Despite the optimistic tone of the meeting of the Armenian-Russian intergovernmental commission, which took place in Yerevan late last week, it still revealed the reluctance of Yerevan to strengthen its ties with Moscow.
First, it was stated that Yerevan is categorically against the Russian immigration program, Compatriots, by which about 5,000 Armenian citizens have left Armenia and settled down in Russia. Second, at the government level it was reiterated that Armenia is unwilling to join the Customs Union of Russia, Kazakhstan and Belarus – a new integration process in the former USSR territory expected to consummate in the establishment of a Eurasian Union later this decade.
As a result of their Yerevan meeting the Armenian and Russian sides only signed a program of long-term economic development until 2020 which provides for “an ambitious growth of bilateral trade relations and investments”, as it was stated by Armenian Prime Minister Tigran Sargsyan. In saying that, officials still did not point to a single major project in which Armenia expects Russian investments. The matter may concern the construction of a new unit of the Armenian nuclear power plant and the Iran-Armenia railroad. The future price of Russian natural gas supplied to Armenia was not specified either.
Judging by the statements, Russia insisted on Armenia’s joining the Customs Union, making both investments and the price of natural gas contingent on this move.
Russian Transport Minister Maxim Sokolov expressed confidence that the parties would be able to agree on a mutually acceptable price of natural gas.
Armenia’s Minister of Energy and Natural Resources Armen Movsisyan said: “Unlike other countries we are going to have a rather low price of gas.” He did not specify, however, what the price is going to be as compared to the current price of $180 per 1,000 cubic meters.
Russia has also promised investment in the railway, but the issue will be discussed only in December, apparently during the expected visit of Russian President Vladimir Putin to Armenia.
Advisor to the President of Russia Igor Levitin said that Armenia’s possible participation in the Customs Union was being discussed in spite of the fact that the two countries do not share a common border.

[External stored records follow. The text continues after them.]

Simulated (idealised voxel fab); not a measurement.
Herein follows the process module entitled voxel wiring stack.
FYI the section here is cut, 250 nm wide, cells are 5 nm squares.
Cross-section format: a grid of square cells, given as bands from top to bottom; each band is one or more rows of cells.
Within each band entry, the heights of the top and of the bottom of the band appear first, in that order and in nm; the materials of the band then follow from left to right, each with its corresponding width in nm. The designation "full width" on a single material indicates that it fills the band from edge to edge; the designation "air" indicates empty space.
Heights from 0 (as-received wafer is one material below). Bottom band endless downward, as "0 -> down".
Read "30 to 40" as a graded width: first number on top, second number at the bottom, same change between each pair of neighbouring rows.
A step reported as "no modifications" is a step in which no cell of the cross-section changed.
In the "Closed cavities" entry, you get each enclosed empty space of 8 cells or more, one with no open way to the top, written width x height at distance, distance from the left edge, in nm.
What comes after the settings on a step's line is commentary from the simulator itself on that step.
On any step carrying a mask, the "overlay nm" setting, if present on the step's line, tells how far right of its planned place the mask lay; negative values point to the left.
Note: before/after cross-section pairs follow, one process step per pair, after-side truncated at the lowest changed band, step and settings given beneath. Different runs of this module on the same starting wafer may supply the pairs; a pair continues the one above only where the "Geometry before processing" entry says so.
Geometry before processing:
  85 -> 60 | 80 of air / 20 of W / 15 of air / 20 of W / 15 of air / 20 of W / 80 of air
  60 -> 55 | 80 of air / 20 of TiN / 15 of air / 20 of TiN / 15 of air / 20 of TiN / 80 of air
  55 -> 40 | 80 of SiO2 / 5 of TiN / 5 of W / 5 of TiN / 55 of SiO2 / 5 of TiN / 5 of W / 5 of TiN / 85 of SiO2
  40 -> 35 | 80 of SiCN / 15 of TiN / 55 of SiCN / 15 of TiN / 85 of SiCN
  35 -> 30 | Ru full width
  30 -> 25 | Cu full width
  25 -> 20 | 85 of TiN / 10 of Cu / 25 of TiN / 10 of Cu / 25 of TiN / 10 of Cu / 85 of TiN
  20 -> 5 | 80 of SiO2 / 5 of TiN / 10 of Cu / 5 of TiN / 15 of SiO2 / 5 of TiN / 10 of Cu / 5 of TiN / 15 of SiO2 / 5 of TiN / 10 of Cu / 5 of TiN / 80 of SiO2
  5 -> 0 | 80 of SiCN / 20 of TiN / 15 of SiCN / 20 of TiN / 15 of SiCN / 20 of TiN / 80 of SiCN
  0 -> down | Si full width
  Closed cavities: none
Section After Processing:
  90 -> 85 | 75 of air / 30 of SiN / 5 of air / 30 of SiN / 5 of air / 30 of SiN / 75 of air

However, Armenia’s Minister of Economy Tigran Davtyan said: “Joining the Customs Union does not imply free trade with third countries that are not in it, while Armenia has a free trade agreement, particularly with neighboring Georgia.”
Davtyan also pointed to the fact that 60 percent of the state budget of Armenia is formed at the state border, while with the entry to the Customs Union the management of these sources of revenues will be transferred to a supranational center. “And I’m not sure that all of the solutions of this center will entirely meet the national interests of Armenia,” he added.
And Deputy Minister of Foreign Affairs of Armenia Shavarsh Kocharyan made what all but amounted to a sensational statement. He said that the controversial Russian immigration program, Compatriots, cannot be implemented in Armenia against the country’s will.
The intergovernmental commission’s session resulted in the signing of protocols in which the sides laid down their attitudes towards this program.
“The positions of the sides are clearly formulated in the protocols: the Russian side is interested in the continuation of this program, and the Armenian side is categorically against it,” said Kocharyan. According to him, the program cannot be continued in Armenia on the basis of Armenia’s “clearly expressed position”.
Earlier, during a question-and-answer session in parliament Prime Minister Tigran Sargsyan said that the format of the implementation of the Russian program was unacceptable to the government of Armenia.
The goal of the program is to promote and organize voluntary resettlement of former USSR “compatriots” to Russia, a country experiencing demographic problems. The realization of the scheme in Armenia, however, also caused dissatisfaction as it is regarded as an additional stimulus for out-migration, which is already high in Armenia.
Apart from these concerns, the sides appeared to be content with the development of economic ties.
During the eight months of the year, the trade turnover between Armenia and Russia increased by 23 percent as compared to the same period of 2011, amounting to $880 million. In addition, as the Armenian prime minister said, imports from Russia to Armenia totaled $640 million, showing a 17-percent rise, while exports of Armenian goods and services to Russia made $168 million, registering a 50-percent increase. Work on the operation of free economic zones in the territories belonging to the Russian company, Sitronics Ltd. RAO Mars, and the Yerevan Scientific-Research Institute of Mathematical Machines is in progress. Russian companies also control the basic infrastructure of Armenia – the railway, power grids, the natural gas system, the bulk of the communications market.